Thu, May 10 2007, 08:04 GMT
by Javier Amador

BBVA Bancomer


  • Fed held the fed funds rate steady at 5.25%; made minor changes to the policy statement
  • The wording remains hawkish: reiterated that inflation is the predominant policy concern

Statement retains hawkish bias; signals that the Fed will remain on hold for several meetings

The FOMC kept the fed funds rate steady at 5.25% for the seventh consecutive meeting. As we anticipated, there were changes in the paragraphs on growth and inflation; but more importantly, and also as we expected, the policy paragraph was untouched. The paragraph on growth was changed to allow for weaker data, the first part that previously stated “recent indicators have been mixed” changed to “economic growth slowed in the first part of this year”, thus acknowledging that the economy has further slowed. The statement continued to describe the housing sector adjustment as “ongoing”, while it repeated its characterization of the outlook: “the economy seems likely to expand at a moderate pace over coming quarters”.

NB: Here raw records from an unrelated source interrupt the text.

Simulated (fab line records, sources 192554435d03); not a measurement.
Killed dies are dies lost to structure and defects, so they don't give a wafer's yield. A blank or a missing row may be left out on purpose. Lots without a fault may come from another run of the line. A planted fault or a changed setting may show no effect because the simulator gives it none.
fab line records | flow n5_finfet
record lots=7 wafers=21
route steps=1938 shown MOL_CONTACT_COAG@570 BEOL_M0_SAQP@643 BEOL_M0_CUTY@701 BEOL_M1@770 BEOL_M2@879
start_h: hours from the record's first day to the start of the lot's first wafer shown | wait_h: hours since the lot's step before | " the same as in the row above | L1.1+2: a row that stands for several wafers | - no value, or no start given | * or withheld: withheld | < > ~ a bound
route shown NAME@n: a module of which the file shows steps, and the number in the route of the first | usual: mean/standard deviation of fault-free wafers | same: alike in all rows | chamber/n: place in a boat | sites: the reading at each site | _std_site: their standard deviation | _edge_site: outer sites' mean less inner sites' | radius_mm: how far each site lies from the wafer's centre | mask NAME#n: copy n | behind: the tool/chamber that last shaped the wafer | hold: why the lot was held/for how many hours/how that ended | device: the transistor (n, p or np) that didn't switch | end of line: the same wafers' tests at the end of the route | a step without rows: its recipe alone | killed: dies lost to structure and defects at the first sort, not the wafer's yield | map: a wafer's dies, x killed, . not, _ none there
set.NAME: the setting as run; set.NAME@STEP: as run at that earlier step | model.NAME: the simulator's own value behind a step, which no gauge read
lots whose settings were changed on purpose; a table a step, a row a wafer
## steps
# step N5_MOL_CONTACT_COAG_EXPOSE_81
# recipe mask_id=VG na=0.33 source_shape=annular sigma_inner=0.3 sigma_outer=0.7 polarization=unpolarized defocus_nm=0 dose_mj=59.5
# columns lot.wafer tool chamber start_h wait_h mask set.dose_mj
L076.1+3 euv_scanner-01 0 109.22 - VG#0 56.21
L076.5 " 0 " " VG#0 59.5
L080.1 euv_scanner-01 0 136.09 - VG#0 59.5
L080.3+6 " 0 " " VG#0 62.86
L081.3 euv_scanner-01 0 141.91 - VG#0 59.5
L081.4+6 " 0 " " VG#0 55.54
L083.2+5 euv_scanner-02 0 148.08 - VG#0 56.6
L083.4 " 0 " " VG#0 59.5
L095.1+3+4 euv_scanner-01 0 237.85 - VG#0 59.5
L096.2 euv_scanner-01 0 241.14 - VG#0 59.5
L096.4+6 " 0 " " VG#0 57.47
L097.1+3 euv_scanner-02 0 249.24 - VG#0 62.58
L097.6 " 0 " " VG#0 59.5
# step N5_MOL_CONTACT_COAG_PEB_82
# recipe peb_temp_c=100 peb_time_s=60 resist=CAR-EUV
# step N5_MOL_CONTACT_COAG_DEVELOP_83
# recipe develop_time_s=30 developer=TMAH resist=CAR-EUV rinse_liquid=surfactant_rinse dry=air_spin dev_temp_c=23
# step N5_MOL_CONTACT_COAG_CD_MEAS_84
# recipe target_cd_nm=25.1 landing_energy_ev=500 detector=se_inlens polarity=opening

With respect to inflation, the statement changed the wording from “recent readings on core inflation have been somewhat elevated” to “core inflation remains somewhat elevated”, implicitly acknowledging the more benign core inflation readings in March, but at the same time indicating the Fed will be very cautious in reacting to inflation until it is convinced that core prices are decisively on a downward trend. As we anticipated, the tone of the paragraph was practically unchanged as it repeated that “although inflation pressures seem likely to moderate over time, the high level of resource utilization has the potential to sustain those pressures”, clearly signaling that the Fed remains vigilant on inflation, as risks remain tilted to the upside. Although we thought that “there was a slight chance of a mild rebalance of risks” (see May 4th Fedwatch), as we expected, the policy paragraph was left intact and retained that the “predominant policy concern remains the risk that inflation will fail to moderate as expected”. In addition, it repeated that “further policy adjustments will depend on the outlook for both inflation and economic growth”, thus, retaining the flexibility for future policy meetings.

Bottom line: we judge that the statement remains consistent with an extended pause as the hawkish bias was not toned down in a context of a low Q107 GDP reading and the recent moderation in core prices. Therefore, the probability of policy easing in the coming meetings decreased, while that of an extended pause –our base scenario– increased. With continued risks to inflation, the statement’s flexibility remains consistent with an extended pause.